Fraq. Your 100% correct I was there in 95/96 too. Was sold in the HOS deal. Reading your story is going to give me nightmares tonight. Thankfully ECO called within a year and I got out.
Wow, Fraq, sounds like some of my own old TW stories. “Nah we don’t need any welders, hey chief mix me up a five gallon bucket of splash zone. Sea Tide isn’t scheduled to be hauled out for a year and a half” -Don Sutton, 2005 in response to me telling him about the thirty foot crack under the water line I could stick my pinky in.

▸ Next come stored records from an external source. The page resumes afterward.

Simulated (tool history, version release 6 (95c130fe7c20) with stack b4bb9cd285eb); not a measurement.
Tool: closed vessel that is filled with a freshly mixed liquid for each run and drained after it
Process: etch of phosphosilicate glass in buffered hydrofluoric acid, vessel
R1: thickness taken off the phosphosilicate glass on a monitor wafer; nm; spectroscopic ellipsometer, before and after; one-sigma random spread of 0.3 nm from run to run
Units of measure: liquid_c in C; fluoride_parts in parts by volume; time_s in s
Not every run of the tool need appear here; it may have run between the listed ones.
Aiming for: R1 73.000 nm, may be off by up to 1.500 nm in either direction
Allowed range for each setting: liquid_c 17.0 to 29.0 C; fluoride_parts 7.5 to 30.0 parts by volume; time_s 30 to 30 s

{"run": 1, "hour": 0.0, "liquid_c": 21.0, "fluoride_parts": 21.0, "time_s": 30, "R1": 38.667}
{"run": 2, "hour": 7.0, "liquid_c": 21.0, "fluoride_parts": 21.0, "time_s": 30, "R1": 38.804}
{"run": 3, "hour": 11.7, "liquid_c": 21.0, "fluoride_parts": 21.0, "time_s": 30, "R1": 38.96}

Everyone who worked there has a Turdwater story. The cool thing is no one would throw a bullshit flag and say it was just a sea tale. It could be the most unbelievable whopper and people would buy it. How many times did you ask for a vacuum truck for the bilge and were told to just suck the water from under the oil. Problem was it was 70%-80% oil.
Worked on Sun Tide and Atlantic Seahorse in Cook Inlet '93. Both boats were old workhorses that were rode hard. I wasn’t on Sun Tide when it got up current of the Arco jack-up rig and got pinned against one of the legs. Interesting work in 7 knots of current but didn’t care for the 60/30 rotation.
[QUOTE=salt’n steel;85335]Worked on Sun Tide and Atlantic Seahorse in Cook Inlet '93. Both boats were old workhorses that were rode hard. I wasn’t on Sun Tide when it got up current of the Arco jack-up rig and got pinned against one of the legs. Interesting work in 7 knots of current but didn’t care for the 60/30 rotation.[/QUOTE]
I find it hard to beleive that any DP boat can withstand a Current of 7 knots…
[QUOTE=youngpup;85367]I find it hard to beleive that any DP boat can withstand a Current of 7 knots…[/QUOTE]
although 7 knots on the bow and 120 knots of wind on the stern may be possible…
My time at Tidewater was way before DP. We live-boated up to the rig which lowered hawsers down to us to tie stern off to. You watched the current and cast off before it turned direction and put you in a blow-on situation. Nikiski dock was 3 old liberty hulls that were filled in. Northern lights were spectacular and tracked Tote ships doing 26 knots with current.
[QUOTE=salt’n steel;85335]Worked on Sun Tide and Atlantic Seahorse in Cook Inlet '93. Both boats were old workhorses that were rode hard. I wasn’t on Sun Tide when it got up current of the Arco jack-up rig and got pinned against one of the legs. Interesting work in 7 knots of current but didn’t care for the 60/30 rotation.[/QUOTE]
That’s why the all the platforms, and almost every rig, in Cook Inlet are set up so that the cranes are on the sides that the current flows past (not directly up current or down current).
Never work up current of rig in Cook Inlet.
The Sun Tide and Atlantic Seahorse are (or were) late 1970’s (pre-DP era) boats. Its been a very long time since I worked off the same dock as the Sun Tide. The Sun Tide and Moon Tide were among the biggest and best boats of their day. If DP had been invented back them, none of us had ever heard of it.
I don’t know anything about DP, but I do know something about Cook Inlet. I suspect that DP would probably be a great advantage in Cook Inlet.
ya know this reminds me of the book “the grapes of Wrath” the chapter on a okie used car lot, the lines the salesmen would use to woo people to buy otherwise cars that would sputter to death 5 miles down the road, and thier cheap attempts to fix up the car enough or spiffy it up enough to get it sold…for those who read it great book, to those who havent…read it!